By Rachel Bosworth
The history of ballet spans centuries with roots in the Italian Renaissance, growing to amass classes of dancers and choreographers throughout Europe, Russia, and the United States. Names like George Balanchine, Twyla Tharp, Justin Peck, and Misty Copeland are part of every dancer and admirer’s vocabulary. Whether it be traditional ballet or modern dance like jazz or hip-hop, dance is a profession often learned at a young age; something that rings true for Kelly Hren, director of Dancehampton.
At a mere three years of age, Hren put on her first pair of dance shoes at LJ Dance Studio in Cedarhurst, New York, where she studied several forms including ballet, jazz, and hip-hop until the age of 16. Her dance career led her to assistant-teach classes and hold some of her own before graduating high school. Later moving to East Hampton, she taught at the Lighthouse Dance Project and eventually opened her own studio in 2007.
“It was an exciting leap of faith, as it was something I had always dreamed of doing,” Hren says of Dancehampton’s opening. Among the studio’s credits is a recent award from the Association of Dance Conventions and Competitions as a Studio of Excellence winner, and the company’s first trip to Disney to perform in parades at Epcot and the Magic Kingdom. “It’s hard to believe that we have just started our 11th season of dance,” Hren says.
Celebrating the completion of a decade of dance, Hren said the 10th annual recital, which was held this past June at East Hampton High School, was an exciting yet emotional event in which Dancehampton recognized dancers that had been with the school for all 10 seasons. “I created a slideshow of photos from each season that played as the audience entered the auditorium,” Ms. Hren recalls. “It was a wonderful walk down memory lane. Seeing photos of all of the dancers that have danced with us over the years was overwhelming.”
The studio’s instructors include Anita Boyer, Kate Havlicek, Kasia Klimiuk, assistant director Melissa Knight, and head choreographer Krystal Lamiroult. Though many of them began their path in dance as preschoolers, Lamiroult, got what is considered a later start. “I’ve always loved dancing but didn’t take it formally until I was around 9 or 10,” she says, adding that she studied all styles including contemporary, ballet, jazz, and hip hop. She went on to student teach at the age of 16, which is where choreography began for her.

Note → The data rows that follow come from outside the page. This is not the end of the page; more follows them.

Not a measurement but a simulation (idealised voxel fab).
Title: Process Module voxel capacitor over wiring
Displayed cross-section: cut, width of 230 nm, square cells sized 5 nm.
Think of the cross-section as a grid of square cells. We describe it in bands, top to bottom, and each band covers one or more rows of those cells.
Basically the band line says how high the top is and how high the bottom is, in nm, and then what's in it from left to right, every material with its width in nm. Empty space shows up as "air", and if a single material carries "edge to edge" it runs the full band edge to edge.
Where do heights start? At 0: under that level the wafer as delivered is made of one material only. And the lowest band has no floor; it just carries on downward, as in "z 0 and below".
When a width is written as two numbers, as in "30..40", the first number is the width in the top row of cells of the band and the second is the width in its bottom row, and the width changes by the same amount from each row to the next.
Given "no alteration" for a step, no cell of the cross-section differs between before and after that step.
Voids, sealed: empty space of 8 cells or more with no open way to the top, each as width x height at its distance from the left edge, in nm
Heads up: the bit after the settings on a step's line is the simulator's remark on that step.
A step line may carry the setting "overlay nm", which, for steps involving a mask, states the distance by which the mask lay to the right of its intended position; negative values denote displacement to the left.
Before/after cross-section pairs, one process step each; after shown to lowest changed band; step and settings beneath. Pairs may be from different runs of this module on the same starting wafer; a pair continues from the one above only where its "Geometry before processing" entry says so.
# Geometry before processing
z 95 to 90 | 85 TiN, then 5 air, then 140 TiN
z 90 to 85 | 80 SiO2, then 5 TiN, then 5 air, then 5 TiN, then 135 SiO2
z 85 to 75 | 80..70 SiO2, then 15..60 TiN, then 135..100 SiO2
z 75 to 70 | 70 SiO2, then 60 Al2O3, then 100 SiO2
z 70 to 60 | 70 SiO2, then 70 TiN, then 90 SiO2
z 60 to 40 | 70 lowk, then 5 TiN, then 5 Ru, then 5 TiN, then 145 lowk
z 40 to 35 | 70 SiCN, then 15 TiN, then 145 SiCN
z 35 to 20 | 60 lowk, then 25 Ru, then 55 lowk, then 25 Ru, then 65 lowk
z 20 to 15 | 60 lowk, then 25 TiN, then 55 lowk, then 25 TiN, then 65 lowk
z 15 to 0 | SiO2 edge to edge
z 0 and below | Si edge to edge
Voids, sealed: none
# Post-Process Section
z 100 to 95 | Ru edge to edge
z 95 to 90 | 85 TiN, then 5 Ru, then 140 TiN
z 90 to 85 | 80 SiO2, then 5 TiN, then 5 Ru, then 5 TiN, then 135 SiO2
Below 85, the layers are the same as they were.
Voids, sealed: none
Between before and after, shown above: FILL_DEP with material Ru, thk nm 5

At Dancehampton, Lamiroult mainly works with teen students, saying it is a true commitment both physically and financially for dancers, with a recreational value that is also very real. “The dancers put in hours of required classes and then work on composition, and so on,” says the choreographer, who has won numerous awards as an individual and on behalf of the studio at prestigious events throughout the country. “Each individual learns something about themselves, whether it’s something they like or don’t like, both of which are equally important.”
Lamiroult aims to create themes and develop a concept, then choreograph toward that concept, finding the music later. It’s a new method Dancehampton has been experimenting with that she says is going well. She is also a certified Tracy Anderson instructor, which she says has given her a beginner’s perspective again. “I always keep myself a student,” Lamiroult says. “I keep it fresh in my mind; it’s scary and insecure [to be a student]. But then I can relate to my students, while enhancing myself and growing.”
The studio, located in East Hampton, offers a range of classes including traditional ballet, tap, and Irish step, along with combination classes like lyrical dance, combining ballet, modern, jazz techniques to complement music. While Hren’s favorite genre of dance is tap, it’s baby ballet that is one of the most inspiring. “My favorite classes to teach are my babies,” she says. “We offer a ballet/tap combo class for two to four year olds and it is the best. I absolutely love watching these little ones fall in love with dance. It is most special when I catch them watching some of our older dancers in awe.”
Among Hren’s students is Lamiroult’s own four-year-old daughter, Danika. “I don’t allow myself to get excited,” Lamiroult laughs, saying her daughter has been in the studio since just five days old. “It’s not for me to feel that way, it’s for her. As long as she’s truly happy to do it, I’m happy.”